A Time in Rome!
/Our book today is Elizabeth Bowen’s winsome 1960 glory of place-writing, A Time in Rome, in which she blends history and travelogue and memoir in an entirely successful attempt to capture in words what the Rome and its environs had meant to her for half a century.
As with everything else she wrote, whether it was smart, razor-sharp novels like The Heat of the Day, or The House in Paris or studied, intensely personal works of nonfiction (the best of which, Bowen’s Court, easily stands comparison Vita Sackville-West’s Knole and the Sackvilles) – and of course the standard pile of uncollected, unremembered deadline book reviews that sparkle with offhand brilliance – as with all of it, A Time in Rome is virtually note-perfect despite having been written almost cold, and almost entirely for money.

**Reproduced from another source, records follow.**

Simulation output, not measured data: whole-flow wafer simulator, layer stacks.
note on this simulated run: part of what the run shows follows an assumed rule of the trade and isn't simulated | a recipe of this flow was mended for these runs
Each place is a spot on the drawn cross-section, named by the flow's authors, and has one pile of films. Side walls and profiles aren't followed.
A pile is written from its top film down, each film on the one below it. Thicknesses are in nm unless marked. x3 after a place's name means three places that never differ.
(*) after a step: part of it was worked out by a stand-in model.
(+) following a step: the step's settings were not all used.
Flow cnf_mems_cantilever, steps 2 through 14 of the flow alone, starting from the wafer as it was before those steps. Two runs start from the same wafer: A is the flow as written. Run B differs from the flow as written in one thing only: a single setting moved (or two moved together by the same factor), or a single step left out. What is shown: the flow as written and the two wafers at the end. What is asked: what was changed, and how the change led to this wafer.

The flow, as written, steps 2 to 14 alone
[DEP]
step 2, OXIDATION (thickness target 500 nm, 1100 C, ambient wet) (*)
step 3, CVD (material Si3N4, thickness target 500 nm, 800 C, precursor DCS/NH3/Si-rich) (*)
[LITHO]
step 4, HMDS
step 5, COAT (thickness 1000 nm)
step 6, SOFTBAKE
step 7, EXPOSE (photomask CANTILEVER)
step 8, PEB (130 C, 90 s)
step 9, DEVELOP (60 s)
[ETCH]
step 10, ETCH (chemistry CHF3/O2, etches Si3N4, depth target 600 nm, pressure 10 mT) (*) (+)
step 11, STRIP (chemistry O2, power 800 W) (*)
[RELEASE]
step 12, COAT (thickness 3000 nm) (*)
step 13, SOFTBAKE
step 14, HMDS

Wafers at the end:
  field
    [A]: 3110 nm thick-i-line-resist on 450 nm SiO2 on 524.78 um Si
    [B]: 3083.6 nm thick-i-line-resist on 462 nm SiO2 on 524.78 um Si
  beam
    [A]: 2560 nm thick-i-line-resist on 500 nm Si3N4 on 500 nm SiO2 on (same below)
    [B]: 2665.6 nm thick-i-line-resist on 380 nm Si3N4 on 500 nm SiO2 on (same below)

In it, she doesn’t so much drag in chunks of history in order to fill out her own personal memories (a vice belonging to far to many travel-writers, in her own day and ours) as she personalizes the history, turning even long-dead eras into half-memories complete with vivid details drawn more from dreams than from the pages of Guicciardini. Who would have thought, for instance, that such a wicked old stick as Pope Sixtus V could have elicited such prose as she lavishes on him and his works:
God is praised in His works, praised in the instrumentality He has given man. Sixtus V brought Rome’s extravagant distances and bewildering contours into a discipline which is beautiful. Art harmonizes. His piazzei add wonder and size to daylight by containing it – so do lakes to water – and in the joy set up one’s spirit dances like David before the Lord. Nor was this all; he re-erected obelisks, bestowing them where the Rome reincarnating itself beneath his eyes came to require that they should be, and arriving, under God, each time and in whichever place (Piazza San Pietro, Piazza del Popolo, Piazza di San Giovanni in Laterano, or where you will) at miraculous rightness in the relation between the height reached and the space dominated. (The nerve-cracking tensity of the operation, the actual getting into the perpendicular of the huge thing, hauled to the spot, recumbently waiting, death to be the penalty for the onlooker who so much as caught a breath or whispered a word, the sailor’s irrepressible cry of warning, the wetted ropes …)
The book is full of pressed memories, lost and largely silent moments in which Bowen’s narrator-self is neither musing on history nor brandishing her guide-book but simply turning over the pages of her fond memories. These are always my favorite moments in books like this, and it’s always irritating to think of cost-conscious publishers over the decades being impatient with this kind of passage. Bowen was fortunate in her publishers, so she was encouraged to woolgather whenever she felt like it:
I re-live an afternoon more than twenty years ago, when so much of the Palatine had not yet been excavated and stretches of it were bedded with blue irises. It was April. The idle yet intense air smelled of honey; Rome shimmered below with hardly a stir, and bluer than the sky were the Alban hills. There was a harmony between the distances. I was sitting on a broken ridge, reading and sometimes not reading a book. Low but clear voices, coming across the irises, told me that a couple who had been wandering had set down behind me – students, but their serious young tones; friendly lovers or loving friends, familiar with one another as with the Palatine.
I’ve spent what you might call a great deal of time in Rome myself, but the City never worked any magic on me comparable to what suffuses the pages of A Time in Rome – which is a big part of the reason I keep returning to this book. And even those two chosen quotes give a hint as to the allure the place had for Bowen: harmony is mentioned in both passages and many more besides, and I believe that’s what she thought she was getting from the combination of dirty old monuments and dirty young people that she found in Rome (plus her coinage went a lot further there, never a small consideration for an Irishwoman away from home). But however the book came about, A Time in Rome is strong enough and beautiful enough to go on the same shelf as Eleanor Clark’s Rome and a Villa and Barbara Grizzuti Harrison’s Italian Days. It’s a shame that Bowen is now completely forgotten while some of her far less talented contemporaries are remembered and reprinted and anthologized and taught. But if ever a city prepares us for sic transit gloria mundi, it’s the Eternal City.